Despite the relative lack of violent incidents so far, Mayor Kepner took the precaution of issuing a proclamation calling for restraint and common sense among the population. He issued his proclamation on Saturday morning, in possible anticipation of an unsettled weekend, cautioning purveyors of strong drink to use good judgment when serving their patrons:

As Mayor of the city of Harrisburg, I feel it to be my duty, in the present critical condition of public events, to impress upon all loyal citizens the importance of observing moderation in their speech and actions. In the inflammatory state of the popular mind, all exciting topics should be suppressed as far as practicable. An ill-advised word may prove the unfortunate cause of much trouble to our community. The baleful cloud which now hangs over us ought not to be blackened by any rashness on the part of any class of our people. Let quietness prevail, and let every effort be made to restrain and direct into a proper channel the enthusiasm which glows in every patriotic heart.

To this end, I urge upon all who are engaged in the sale of liquors to be exceedingly cautious to whom they sell. Whilst it is at all times against the law to furnish intoxicating drink to a minor, or to any one who may already be under its influence, it would be now doubly criminal, because of the serious and disastrous consequences it might lead to. Let those concerned in this traffic exercise a proper care in this particular, in order to preserve the community from riot, bloodshed and confusion.

The citizens may feel assured that more than ordinary vigilance shall be exerted to prevent any encroachments upon the public during the present exciting period.116

The mayor’s appeal to “Let quietness prevail” was in deference to the strong attachment that Harrisburgers had for their peace and quiet, a theme that he returned to with his concluding sentence promising to “prevent any encroachment upon the public during the present exciting period.”

In hindsight, this attitude seems incredibly naïve, but many Northerners truly expected to subdue the rebellion within a month. In that context, the invasion by thousands of highly excited teenaged boys and young men could be considered a brief “exciting period” that Harrisburg had to endure before things could return to normal. But despite the exercising of “more than ordinary vigilance,” it was only days until the first death associated with the influx of troops occurred, and it did not happen at camp or in the field. Private Robert McCall, from Delaware County, was accidentally shot by a Lieutenant Blakely in the Jones House in town. Immediate help was summoned and McCall was treated by Doctor Charlton of Harrisburg, but the wounded man died before the end of the day.

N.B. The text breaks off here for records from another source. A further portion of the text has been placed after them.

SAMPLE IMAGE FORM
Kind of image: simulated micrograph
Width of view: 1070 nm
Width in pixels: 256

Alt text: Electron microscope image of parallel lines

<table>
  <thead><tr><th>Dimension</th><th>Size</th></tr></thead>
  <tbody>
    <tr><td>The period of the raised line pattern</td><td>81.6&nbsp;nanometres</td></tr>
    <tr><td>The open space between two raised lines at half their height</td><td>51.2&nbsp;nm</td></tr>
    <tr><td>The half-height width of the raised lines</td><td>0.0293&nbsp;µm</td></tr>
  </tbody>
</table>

The next day, another incident occurred that almost resulted in the dreaded “riot, bloodshed and confusion.” A Virginian named George M. Meriem was arrested for threatening the barkeep at the Franklin House with a pistol. Mayor Kepner, perhaps blaming the incident on the “inflammatory state of the popular mind,” allowed the man to go free, provided he left town within two hours. Meriem, however, headed straight out Ridge Road to Camp Curtin where he promptly got into a dispute with some Bucks County volunteers. Again he pulled his pistol, but the boys from Bucks overpowered him before he could fire any shots. Kepner had no choice when Meriem appeared before him for a second time later that day; he committed him to thirty days in prison.117

Part of the Mayor’s problem with keeping order was illustrated by Meriem’s easy access to Camp Curtin. Strangers could walk in and out of the camp during the day with little trouble, being only infrequently challenged by sentries. That same lax attitude in security allowed the enlisted men to sneak out of camp by the dozens every night. They invariably headed for Harrisburg’s drinking and gambling establishments, many of which were located in Tanner’s Alley, less than a mile distant. Everyone who went into or out of camp was supposed to have a pass, but the pass system was easy to manipulate, as shown by the reminiscences of Henry Fitzgerald Charles, a private in the 172nd regiment:

Before we got our blues I went to the city. We always had to have a pass or have an officer pass us out. I went to the Provost Marshal’s office, who was there but Charles Kleckner, then a clerk for the Marshal, wrote me a pass for three days. I told him I was a canal boatman and I expected to be in Harrisburg 10 or 12 days and I said, “give me a pass for a longer time.” So he gave me a pass until further orders. I knew this man personally for years. He was a produce huckster and used to stop overnight where I was employed. I bedded his team down many a night and many was the half dollar he gave me.118

Soldiers without a pass, or the inside connections to get one, merely knocked out a fence board behind the numerous sheds on the camp’s eastern and southern perimeters and crawled through the hole to temporary freedom. Camp Curtin historian William J. Miller wrote, “The guards had a tendency to congregate near the front gate and neglect the other portions of the boundary.” Even while on duty, they often looked the other way, knowing that in their off-duty hours they themselves might be tempted to take an unofficial leave.119

Citizens in camp, even those without a political grudge to argue, posed considerable problems. Meriem was a prime example, but others found trouble as well, especially those who were involved in shady business practices or had other evil purposes. A man was arrested by city police for luring soldiers into paying five cents each to have a look into his box of “cosmoramic views.” The views were obscene images, and the man did a brisk business until a military officer managed to have a look and subsequently turned him in to local authorities.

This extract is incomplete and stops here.